In a direct rebuttal to Morgan Stanley CEO James Gorman’s opinion that workers upset about pay and bonuses should leave, Bank of America CEO Brian Moynihan said that talks to cut employees’ pay are “honest and open” and that he doesn’t share Gorman’s opinion. Asked if he would tell complainers to go, Moynihan said, “I wouldn’t. Our employees know what they’re contributed and how they’re paid. I just stay away from that.”
“The difficulty for us is we’re trying to balance the interest of employees that work very hard to continue our company’s progression and in the interest of shareholders who haven’t had a good stock price performance,” Moynihan to Bloomberg Television‘s Erik Schatzker in an interview from Davos, Switzerland. We’ve done a good job of it.”

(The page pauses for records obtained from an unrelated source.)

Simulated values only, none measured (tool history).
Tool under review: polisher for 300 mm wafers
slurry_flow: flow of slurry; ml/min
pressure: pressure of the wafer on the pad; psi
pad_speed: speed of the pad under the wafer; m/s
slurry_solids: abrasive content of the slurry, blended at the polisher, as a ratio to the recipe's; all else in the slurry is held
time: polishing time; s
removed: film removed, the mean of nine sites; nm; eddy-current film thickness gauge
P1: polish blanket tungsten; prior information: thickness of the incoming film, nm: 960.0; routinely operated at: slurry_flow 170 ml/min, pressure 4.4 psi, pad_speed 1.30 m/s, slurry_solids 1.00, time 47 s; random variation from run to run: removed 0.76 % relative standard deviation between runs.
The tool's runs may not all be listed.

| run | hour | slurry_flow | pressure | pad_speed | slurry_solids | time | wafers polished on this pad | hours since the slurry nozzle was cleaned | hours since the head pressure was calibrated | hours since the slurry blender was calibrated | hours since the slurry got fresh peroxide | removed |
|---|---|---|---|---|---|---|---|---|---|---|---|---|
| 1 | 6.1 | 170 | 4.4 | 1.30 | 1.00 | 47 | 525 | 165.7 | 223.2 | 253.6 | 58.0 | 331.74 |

On what would help relieve financial markets:
“Everybody is at the point, and this not unique to CEOs or to regulators or the policymakers … we’ve got to figure out a way to get all this regulation through. At the same time we have to balance that we’re in a very low growth environment for these very large economies. And how do you keep that balance so much that we deleverage so much that we slow it down. We talk about United States and Europe–two huge economies that we have to keep moving forward. That dialogue, there’s nobody has an uncommon interest, it’s just a question of the details of how you get there.”
On what Bank of America can do to help Europe move forward:
“We do a lot of things … basically helping people’s thoughts and execution both on the financial institution side on the corporate side and ultimately on the policy side.”